The Top Five Myths of Small Developments Project Exposed

You might need to change your mindset before you take the plunge.

On the brink of launching our new online course, Small Developments For Profit, I’d like to tackle some of the myths around property development. It’s neither scary nor overly risky – as long as you’re armed with the right knowledge, tools and skills. And the profits can be staggering.

Bob Andersen

We’ve engaged one of the foremost experts in the property development field, Bob Andersen, to develop our comprehensive online course. It comes with calculators, due diligence checklists, instructional videos, templates of key documents, and all the guidance you’ll need to confidently undertake a small development.
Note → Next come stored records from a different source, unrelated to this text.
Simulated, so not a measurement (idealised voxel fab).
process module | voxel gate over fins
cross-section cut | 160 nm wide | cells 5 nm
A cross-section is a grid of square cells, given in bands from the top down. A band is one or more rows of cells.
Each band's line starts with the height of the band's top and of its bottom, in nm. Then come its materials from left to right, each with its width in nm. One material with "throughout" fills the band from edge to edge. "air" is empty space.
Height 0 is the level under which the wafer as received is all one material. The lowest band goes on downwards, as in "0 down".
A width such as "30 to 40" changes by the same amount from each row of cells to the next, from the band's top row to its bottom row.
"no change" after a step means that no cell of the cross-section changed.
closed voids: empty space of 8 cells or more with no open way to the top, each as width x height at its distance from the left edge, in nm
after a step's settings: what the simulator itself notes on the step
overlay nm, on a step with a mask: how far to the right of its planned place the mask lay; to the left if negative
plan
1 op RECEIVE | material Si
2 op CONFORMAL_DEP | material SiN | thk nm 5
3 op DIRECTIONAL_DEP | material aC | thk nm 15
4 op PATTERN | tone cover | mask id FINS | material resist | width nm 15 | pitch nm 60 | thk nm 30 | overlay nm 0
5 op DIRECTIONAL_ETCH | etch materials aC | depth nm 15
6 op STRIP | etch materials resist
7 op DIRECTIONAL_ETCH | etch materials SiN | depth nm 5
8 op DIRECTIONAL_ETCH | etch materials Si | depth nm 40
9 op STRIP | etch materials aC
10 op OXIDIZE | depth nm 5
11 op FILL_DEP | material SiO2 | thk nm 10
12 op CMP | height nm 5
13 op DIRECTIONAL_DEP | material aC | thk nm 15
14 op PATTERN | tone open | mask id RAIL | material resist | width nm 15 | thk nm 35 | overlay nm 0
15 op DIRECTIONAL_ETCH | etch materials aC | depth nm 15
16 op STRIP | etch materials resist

So let’s look at some of the common “mental hurdles” that would-be developers need to overcome.

Myth #1

I don’t have enough money to do a small development project


You do not need large reserves of cash to undertake a small development. Tapping into finance that is not necessarily your own is one of the strategies developers use to fund their projects. Once you find a development and have done all the feasibilities to make sure the project stacks up financially, you can investigate options like joint ventures or property development finance.

Before signing on the dotted line for the site you’ve selected, you will need to have funding lined up for your project. There are two types of finance here — one to buy the property and a slightly different kind to get the project financed once you have the approvals. You need to get this right. Our Small Developments for Profit course will show you how to access the funds you need. We will also be sharing the secrets of getting the right kind of financing on the most advantageous terms.

Here’s my own personal example of pulling off a major project with zero finance. This is called a joint venture with a money partner (or a debt partnership).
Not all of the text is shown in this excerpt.